Midnight Sun

From its startling opening scene, it’s obvious that Midnight Sun is going to deliver.

A man is tied to the rotor blades of a helicopter in the isolated tundras of the Arctic Circle. He screams as it begins to spin, until he is little more than a headless corpse, spun mercilessly in a torturous death scene.

This French-Swedish drama ticks the boxes that we have come to expect from Scandi-noir. Dark themes, layered characters, strong visuals, and an affinity for binge-viewing.

The murder of the nameless man triggers the investigation by Swedish prosecutor Rutger Burlin (Peter Stormare). He is juggling an imperfect marriage and is disappointed to be assigned Anders (Gustaf Hammarsten) as his deputy for the case. But he knows this is a killer that must be stopped.

Anders has his own challenges, surrounding his daughter Jessika (Karolina Furberg) and is amusingly introduced trying to lift an unloved stove from a local tip -it’s that kind of show.

Without giving too much away, the corpse turns out to be a French national, which leads us to our other key protagonist, Kahina Zadi (Leila Bekhti). When her estranged son turns up on her doorstep and triggers feelings of guilt, she is happy to be assigned to the case and the isolated town of Kiruna. Kahina is a woman on the run….

What she discovers in the mining town is, aside from the stark title nod to a sun that doesn’t set, disruption. There are cracks in the soil, an entire town to be relocated, a powerful company and disharmony amongst the community.

Whilst the opening episode shifts between French & Swedish locales, there are grisly scenes that keep things moving and prevent it from slipping into claustrophobia. When our two lead cops also meet, there is the added bonus that both must rely on English dialogue. Created by directors Mårlind & Stein (The Bridge) the series will actually zero in on Kahina & Anders.

The setting makes Midnight Sun all the more captivating, cleverly contrasting the bright backdrop with its sinister themes. One of Scandi-fans and others yet to explore its many attributes.
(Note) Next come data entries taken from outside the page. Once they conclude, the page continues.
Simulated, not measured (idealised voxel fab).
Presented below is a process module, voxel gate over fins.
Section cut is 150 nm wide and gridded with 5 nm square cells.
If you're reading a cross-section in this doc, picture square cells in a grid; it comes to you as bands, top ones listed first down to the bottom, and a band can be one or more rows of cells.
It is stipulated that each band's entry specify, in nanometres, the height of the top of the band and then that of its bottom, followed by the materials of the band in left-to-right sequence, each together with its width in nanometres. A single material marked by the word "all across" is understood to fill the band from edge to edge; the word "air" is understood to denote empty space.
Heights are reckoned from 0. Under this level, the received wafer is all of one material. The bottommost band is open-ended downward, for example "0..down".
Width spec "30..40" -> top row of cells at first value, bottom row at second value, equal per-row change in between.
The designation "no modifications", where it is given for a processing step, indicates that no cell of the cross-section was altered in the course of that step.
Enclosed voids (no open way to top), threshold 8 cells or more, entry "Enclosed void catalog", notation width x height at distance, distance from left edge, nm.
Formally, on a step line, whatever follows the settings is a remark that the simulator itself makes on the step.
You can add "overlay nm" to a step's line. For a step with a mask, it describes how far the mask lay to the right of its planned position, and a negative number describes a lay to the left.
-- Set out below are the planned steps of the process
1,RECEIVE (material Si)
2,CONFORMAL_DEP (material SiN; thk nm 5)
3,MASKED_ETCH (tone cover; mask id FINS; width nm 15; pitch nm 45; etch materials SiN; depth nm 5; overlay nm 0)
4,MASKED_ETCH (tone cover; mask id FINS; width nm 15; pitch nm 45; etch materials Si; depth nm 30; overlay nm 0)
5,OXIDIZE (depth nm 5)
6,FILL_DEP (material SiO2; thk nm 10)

Midnight Sun premieres with a double episode 9:35pm Thursday on SBS.

8 Comments:

  1. Silly opening scene-if a chopper’s blades are unbalanced, things get very bad for the aircraft very quickly-might appear to be ‘cool’ but utterly preposterous way to kill someone.

  2. I have seen the show and it could easily become a binge watch for those who enjoyed The Bridge, the mysticism of the killings is used quite well further showcasing the quality original writing coming from Norway and Sweden. The indigenous subplot may surprise some which also adds to the shows attraction. If I was to recommend anything I would suggest viewing the online version so that you can see more than one episode. SBS have a good idea with their streaming of whole seasons.

    I suspect that the USA will remake this show as they did The Bridge, Netflix maybe.

  3. jezza the first original one

    My missus refuses to watch subtitled TV or movies, which is a little frustrating. Difficult for me to watch at my office as I would end up doing zero work….

  4. Saw another ad for this last night, but again only promoting it being available online, nothing about the Thursday premiere. Short of possibly being able to charge more for the online in-program ads as you can’t skip them, I’m at a loss.

  5. Thanks for the promising review David – wasn’t even aware it was getting a FTA airing imminently, just the endless promotion for it being available online. One of the few foreign-language dramas they deem worthy of airing before 11pm these days although presumably they’ll plough through it in double eps.

    Its an odd model they’ve moved to, they buy countless foreign dramas and make them available online which is positive, but inevitably they drop them on FTA late night with zero promotion and churn through them in double eps, just so they can get to giving the next online purchase a FTA airing. Hard to see much breaking through to get even steady word of mouth like a Les Revenants, Bridge or Killing.